August 11, 2010 § Leave a Comment
I haven’t seen the movie yet, but if your recent cinematic experiences include The Other Guys, and you stayed until the very end, you probably saw this sequence, about how wealthy people hunt starving little children in Bagladesh and trade them for yachts and pigmy giraffes.
Well, Josh Tyler at cinemablend.com, I can’t say whether or not the creators of this clip are trying to explain the economic collapse, as you say, but I can assure you that the information propaganda found therein has absolutely nothing to do with it. I don’t blame you—few people really understand what the heck happened to the U.S. financial system, and why we’re still in this mess. For you, and many others, I’ll try to put this into plain english.
The Housing Oops
For decades there has been a lot of talk about how home ownership is the key to the American Dream, and how we needed to open that opportunity to more people. To make a long story short, getting more people into homes meant reducing loan requirements. Of course, that comes with huge risks… risks that companies don’t take unless they want to go out of business. No one wants to give someone a loan they can’t pay back, right? Wrong. What’s the one entity who has a virtually endless money supply, and who can never go out of business? That’s right,… the Federal Government.

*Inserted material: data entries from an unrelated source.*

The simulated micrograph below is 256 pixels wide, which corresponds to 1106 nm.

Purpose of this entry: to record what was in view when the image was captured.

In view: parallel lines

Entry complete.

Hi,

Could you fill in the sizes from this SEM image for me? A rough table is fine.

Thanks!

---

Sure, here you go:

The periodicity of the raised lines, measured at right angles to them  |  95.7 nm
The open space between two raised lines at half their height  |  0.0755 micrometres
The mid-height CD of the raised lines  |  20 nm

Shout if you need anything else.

You’ve probably heard of Fannie Mae and Freddie Mac. They were created and financially backed by Congress. Over time, presidents and congresses pushed these companies to take on more and more “risky” mortgages, in the name of helping the poor. In order to compete, other mortgage companies started putting their neck on the line. This pushed up the demand for homes, which also pushed up prices. And with increased prices, came more building and more bad loans. An artificial cycle had been created, and people were trying to find ways to make money from it.
Wall Street bankers and investors were packaging bad loans together and selling them off. Sometimes the buyers were intentionally buying up the risky loans—after all, home prices were skyrocketing! But not everyone who had money in the game knew exactly what they were investing in. Millions of people were just throwing their money at the stock market, through IRAs, 401(k)s and the like. But while the getting was good, the market for homes and home loans—the good and the bad—looked like a safe bet.
By the time home builders realized that the rising prices and rising demand were artificial, it was too late. Home prices started falling fast. Like a one-two punch, people who couldn’t really afford their amazing new homes stopped making payments, and were forced into foreclosure. The result? A whole lot of banks with a whole lot of homes that were worth a whole lot less than they paid for them. Some of them went bankrupt and some got a bailout from the government. And anyone with any cash invested in housing and mortgages lost bigtime.
Banks failing left and right sent shock waves through the entire financial system, and even those who hadn’t lost money yet pulled out of the market, and stocks fell. That’s when most of us felt it. If you were a typical middle-class citizen with your own home and a decent retirement savings in your 401(k), you woke up one day to find that your net worth had decreased by 20%-30%. On top of that, you hear news of enormous bailouts, larger national debt, and higher taxes. You stop spending so much, reduced your charitable giving, and if you owned a business, you either let people go or stopped hiring.
With so much uncertainty hanging out there about our economic future—the stability of the system, how new federal regulations are going to effect our lives, and what types of new taxes are coming our way—the economy is extremely sluggish, and is spooked every time an oil rig explodes or a European country spends its way into bankruptcy. Companies are slow to open their budgets and investors are slow to open their wallets, so to use a really sophisticated economic phrase, there ain’t much goin’ on. And when there’s nothing to do, you’ve got unemployment.
Getting employment back is the key to kick-starting the economy, and I can almost guarantee the one single issue that will determine whether the groundhog sees its shadow: the Bush Tax Cuts. If Obama and the Congress decide to extend them, things will turn around very quickly. If they allow them to expire, it will be a slow and painful growth.
Brief Remarks on Government Spending
People talk about how the government can spend billions of dollars generating jobs. But where do we get the money for this? Isn’t it just someone else’s income? It’s just been zapped out of one part of the economy and dropped somewhere else! That money would’ve been spent giving a plumber, roofer or shoe salesman a job, and the person benefitting would pay the cost. Or perhaps it would be put into an investment account where it would’ve been accessed by companies who could use it to produce goods, generate wealth, and… create jobs. This reminds me of a children’s joke: “you’re so dumb that you sold your car for gas money!” Hmmm… isn’t half of our country demanding just that?